Much has been written recently about the SRA granting waivers to firms ahead of changes to the rules. Hands have been thrown up in horror at the fact that the SRA appears to have sidestepped the rules before the changes have been approved by its own regulator, the Legal Services Board.
This relevance of this debate may have passed you by as you deal with the daily demands of practice but is it important?
It is important on two levels. First, as a regulator, should the SRA be permitted to ignore its own rules? And secondly, does this more tolerant approach foreshadowing changes due to come into force early next year mean that there are more opportunities for firms and individual solicitors to develop new business models?
The SRA, and before that the Law Society, has had power to waive most of its rules for many decades. Historically, this power has been exercised with extreme caution and in truly exceptional circumstances. One example is Rule 15.5 of the SRA Practice Framework Rules 2011 (“PFR”) which requires a firm’s registered office to be a practising address. Where a practising address is also a home address, practitioners have applied for this rule to be waived to avoid risk to them and their families. Another example is Rule 4 of the PFR which prevents in-house solicitors acting for anyone other than their employer and its associated companies. Waivers have been granted for in-house solicitors to act for companies just outside the group but closely connected to it.

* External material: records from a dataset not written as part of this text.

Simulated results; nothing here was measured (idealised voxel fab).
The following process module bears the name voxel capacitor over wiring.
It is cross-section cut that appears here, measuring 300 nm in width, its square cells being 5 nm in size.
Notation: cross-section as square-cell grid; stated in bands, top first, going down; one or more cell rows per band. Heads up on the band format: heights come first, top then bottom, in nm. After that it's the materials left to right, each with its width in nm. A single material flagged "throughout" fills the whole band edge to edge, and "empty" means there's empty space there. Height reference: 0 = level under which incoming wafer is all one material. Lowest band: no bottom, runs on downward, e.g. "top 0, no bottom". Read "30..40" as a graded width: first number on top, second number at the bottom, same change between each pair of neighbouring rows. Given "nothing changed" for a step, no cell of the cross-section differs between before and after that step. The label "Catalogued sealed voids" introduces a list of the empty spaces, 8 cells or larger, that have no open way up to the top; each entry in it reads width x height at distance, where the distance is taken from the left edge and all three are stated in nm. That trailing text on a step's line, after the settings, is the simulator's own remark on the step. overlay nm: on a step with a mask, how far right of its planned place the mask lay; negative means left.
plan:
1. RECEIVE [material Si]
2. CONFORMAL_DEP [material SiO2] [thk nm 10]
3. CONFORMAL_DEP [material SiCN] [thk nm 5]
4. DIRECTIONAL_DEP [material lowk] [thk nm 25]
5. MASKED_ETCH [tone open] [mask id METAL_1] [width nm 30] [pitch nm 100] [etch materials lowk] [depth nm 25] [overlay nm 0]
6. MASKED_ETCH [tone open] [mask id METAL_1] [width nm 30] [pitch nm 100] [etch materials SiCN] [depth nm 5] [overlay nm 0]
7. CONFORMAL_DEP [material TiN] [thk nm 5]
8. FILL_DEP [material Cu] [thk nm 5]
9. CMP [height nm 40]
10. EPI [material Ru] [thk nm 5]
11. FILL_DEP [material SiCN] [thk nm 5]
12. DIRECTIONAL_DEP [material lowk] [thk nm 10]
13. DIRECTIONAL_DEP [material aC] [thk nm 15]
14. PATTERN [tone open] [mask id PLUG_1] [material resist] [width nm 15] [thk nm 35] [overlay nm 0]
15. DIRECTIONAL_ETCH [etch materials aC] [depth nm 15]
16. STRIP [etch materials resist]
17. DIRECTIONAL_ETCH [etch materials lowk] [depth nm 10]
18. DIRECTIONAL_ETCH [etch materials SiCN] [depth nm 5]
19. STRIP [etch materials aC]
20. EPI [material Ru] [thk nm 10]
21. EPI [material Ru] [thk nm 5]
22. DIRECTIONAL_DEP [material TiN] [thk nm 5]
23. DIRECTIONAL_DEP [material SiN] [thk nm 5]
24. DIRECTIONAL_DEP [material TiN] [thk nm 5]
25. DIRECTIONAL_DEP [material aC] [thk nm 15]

One can see from these two examples the logic in granting waivers where anomalies occur. However, the SRA in its zeal for opening up competition has jumped the gun and permitted waivers in circumstances which appear to be far from exceptional. The waivers have been granted as part of the SRA’s Innovate initiative (see www. sra.org.uk/solicitors/innovate/sra-innovate. page) which is committed to “helping current providers of legal services develop their businesses in new ways and to supporting new types of organisations who are thinking of delivering legal services for the first time”. The first waiver under the banner of SRA Innovate was granted in October 2017 to Rocket Lawyer, an established American brand, but now expanding into the UK which provides online and telephone access to legal documents and advice for families and businesses. The general manager Mark Edwards explained that “This is a technology firm, not a law firm. That requires solicitors who are passionate about technology and who want to automate the provision of legal advice.”
When the story broke in the legal press in May that the SRA was granting waivers ahead of the rule changes, the Law Society accused the SRA of relaxing the rules on practising from unregulated firms without proper scrutiny. The SRA defended itself stating that “We will only grant waivers where there is clear evidence that they are in the public interest, and that users of legal services are protected.” The SRA was also keen to stress that “Our changes will also make it easier for solicitors and firms to do business – giving them more choice about how and where they work”
What is clear from the above is that the SRA decides what is and what is not in the public interest. It is particularly keen on new business models which it considers can provide “affordable” legal services. The decision making can appear subjective and demonstrates the very real difficulty in curtailing the SRA’s strategy of transforming the way in which we have traditionally practised.
So, what are the structural changes?
Some changes are already in force, most significantly the amendment made to the separate business provisions which allows firms to offer legal services through a separate business, although rule 4 PFR still prevents solicitors being employed by an unregulated business from providing legal services to the public. This is, however, the rule which was waived for the Rocket Lawyer’s solicitors to allow them to provide legal services to the public so looked at from one perspective it could be said that the SRA is giving commercial providers of legal services an unfair advantage.
For the future, there are two significant changes to business models which are likely to be in force from April 2019.
Solicitors in non-authorised firms
Regulated firms will be able to deliver unreserved legal activities from separate unregulated firms, with exceptions for immigration, financial services and claims management work, employing solicitors to do so. Solicitors practising in unregulated firms will only need to abide by the new individual Code of Conduct for solicitors. They will not be required to pay into the Compensation Fund nor hold professional indemnity insurance. They will not, however, be able to hold client money in their own name.
Sole or freelance solicitors will be permitted to act outside the protections of a recognised sole practice to deliver reserved and non- reserved services. They will be required to maintain PII cover for both reserved and non-reserved work though will not be required to comply with the SRA’s minimum terms and conditions for PII. They must have three years practising experience prior to delivering reserved legal work as a freelancer. They will not be able to hold client money or employ people. Should the profession be embracing or rejecting these changes? Whilst to those of us who have been in practice for many years, these developments appear daunting and guaranteed to cause confusion for the general public, they cannot be ignored. Nothing stays the same so whether drafting a firm’s business plan or considering individual careers these changes need to be borne in mind.